Not that I follow that advice, but my transition from novice to semi-experienced teacher neatly correlates with my increasing attention to routine. At times when I find things crashing out of control, a few minutes of thoughtful reflection leads me to the inevitable observation that I haven't been following my well-established routines. It could be something as dumb as handing out an assignment from the right side of the class instead of the left. Whatever it is, the kids lose track of where they need to be in the classroom and the next thing you know we're all getting majorly pissed off at each others' incompetence.

Put a little more simply: Routine is a form of non-verbal communication. When you find yourself using your voice way too much, repeating yourself ten million times just to get students to use a pencil instead of a pen, say, you know you're breaking away from routine. Conversely, when you find kids doing stuff you didn't even ask them to do, you know you did something right in terms of setting up the classroom routine.
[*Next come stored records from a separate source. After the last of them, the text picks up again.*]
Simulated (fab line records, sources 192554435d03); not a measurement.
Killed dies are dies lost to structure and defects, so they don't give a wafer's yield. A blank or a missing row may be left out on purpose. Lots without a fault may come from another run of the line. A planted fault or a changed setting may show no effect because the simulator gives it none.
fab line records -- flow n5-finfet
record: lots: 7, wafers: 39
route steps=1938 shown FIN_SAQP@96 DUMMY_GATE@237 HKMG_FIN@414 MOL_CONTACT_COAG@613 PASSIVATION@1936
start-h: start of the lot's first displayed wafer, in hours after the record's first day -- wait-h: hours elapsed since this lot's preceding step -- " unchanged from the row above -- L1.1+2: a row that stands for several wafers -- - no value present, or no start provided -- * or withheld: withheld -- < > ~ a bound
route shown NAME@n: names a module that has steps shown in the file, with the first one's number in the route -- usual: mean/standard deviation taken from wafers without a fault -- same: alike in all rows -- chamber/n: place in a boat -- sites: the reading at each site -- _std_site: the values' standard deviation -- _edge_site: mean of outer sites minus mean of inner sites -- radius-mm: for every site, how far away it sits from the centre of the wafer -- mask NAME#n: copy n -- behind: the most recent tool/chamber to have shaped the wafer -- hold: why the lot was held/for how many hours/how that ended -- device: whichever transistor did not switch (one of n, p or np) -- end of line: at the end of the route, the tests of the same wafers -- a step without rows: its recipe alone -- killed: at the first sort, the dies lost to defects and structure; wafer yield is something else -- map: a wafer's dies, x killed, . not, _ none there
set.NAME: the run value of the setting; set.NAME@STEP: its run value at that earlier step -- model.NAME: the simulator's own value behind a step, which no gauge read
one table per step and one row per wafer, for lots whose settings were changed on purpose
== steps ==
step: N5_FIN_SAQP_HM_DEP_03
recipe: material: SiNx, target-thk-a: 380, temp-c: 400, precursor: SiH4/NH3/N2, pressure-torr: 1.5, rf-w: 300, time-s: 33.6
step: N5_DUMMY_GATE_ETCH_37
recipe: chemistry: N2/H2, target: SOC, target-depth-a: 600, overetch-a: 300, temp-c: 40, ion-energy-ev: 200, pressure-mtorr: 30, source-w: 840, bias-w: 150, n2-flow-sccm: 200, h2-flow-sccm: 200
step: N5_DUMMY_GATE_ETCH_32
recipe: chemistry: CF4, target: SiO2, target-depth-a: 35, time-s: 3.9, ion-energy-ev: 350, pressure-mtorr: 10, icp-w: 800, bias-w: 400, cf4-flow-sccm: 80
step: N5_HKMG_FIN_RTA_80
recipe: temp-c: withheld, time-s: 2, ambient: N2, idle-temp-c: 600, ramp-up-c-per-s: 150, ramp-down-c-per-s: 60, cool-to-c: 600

Anyway, I bring this up only to note that certain elements of my daily routine have been falling apart this week. For example, today I went to pick up my 3rd period attendance folder from the attendance office only to find out I never returned the folder the day before. How the hell did that happen? I wondered to myself, seeing as how turning in the green 3rd period folder is my excuse to go downstairs to check the mailbox and do other routine tasks. Then I remembered: I'd walked past the attendance office yesterday, forcing myself to double-back (routine break No. 1) and I'd given a test to my Third and Fourth periods (routine break No. 2). As a result, I hit my fifth period break without the usual pile of student work samples to review (routine break No. 3). Sure enough, with my own non-verbal cues to head downstairs, I totally blanked out when it came to turning in attendance, thus putting myself in hot water with the attendance ladies this morning. To make matters worse, I also forgot to sign the attendance sheet during our faculty meeting (which, although basically a faculty party on this, the last Wednesday before Christmas, is still an event demanding mandatory attendance).

Which is basically a long way of saying I've been feeling a little punchy lately. I'm sure it'll pass, seeing as how most of it boils down to holiday distractions and dwindling sleep reserves. Still, it only helps to add to the awkward feeling that creeps in during the last 2 or 3 days when the first thing the kids say when they cross the threshold of your room is "Hey Mr., do we have to work today?"

Speaking of...I said I'd give a follow up on my decision whether to finish yesterday's worksheet handed out to the sixth, seventh and eighth period classes. Ultimately, I decided to keep it simple and stick with the existing assignment. Apart from limited prep time and (paper), my ultimate justification was the fact that I'd done a pretty good job structuring the assignment so that every kid still had a meaty problem or two left to tackle (I'm fighting off the shopworn term "differentiated instruction" on the off chance that I'm talking to more than just an audience of teachers). As a result, I was able to move desk-to-desk, as per my usual Wednesday pattern, keeping the brains and pens moving. To keep kids from getting too listless, I also passed back the latest tests, making sure to dish out as many loud compliments as possible in the hopes that it would spur additional work. Sure enough, it did -- a case where breaking from the usual routine (passing out tests at the end of the period and keeping the results hush hush) actually paid off.


Tuesday, December 21, 2010

Amok Time

Today's Lesson Menu

3rd and 4th Period (Test)

6th, 7th, 8th...comparing relative error to percent change.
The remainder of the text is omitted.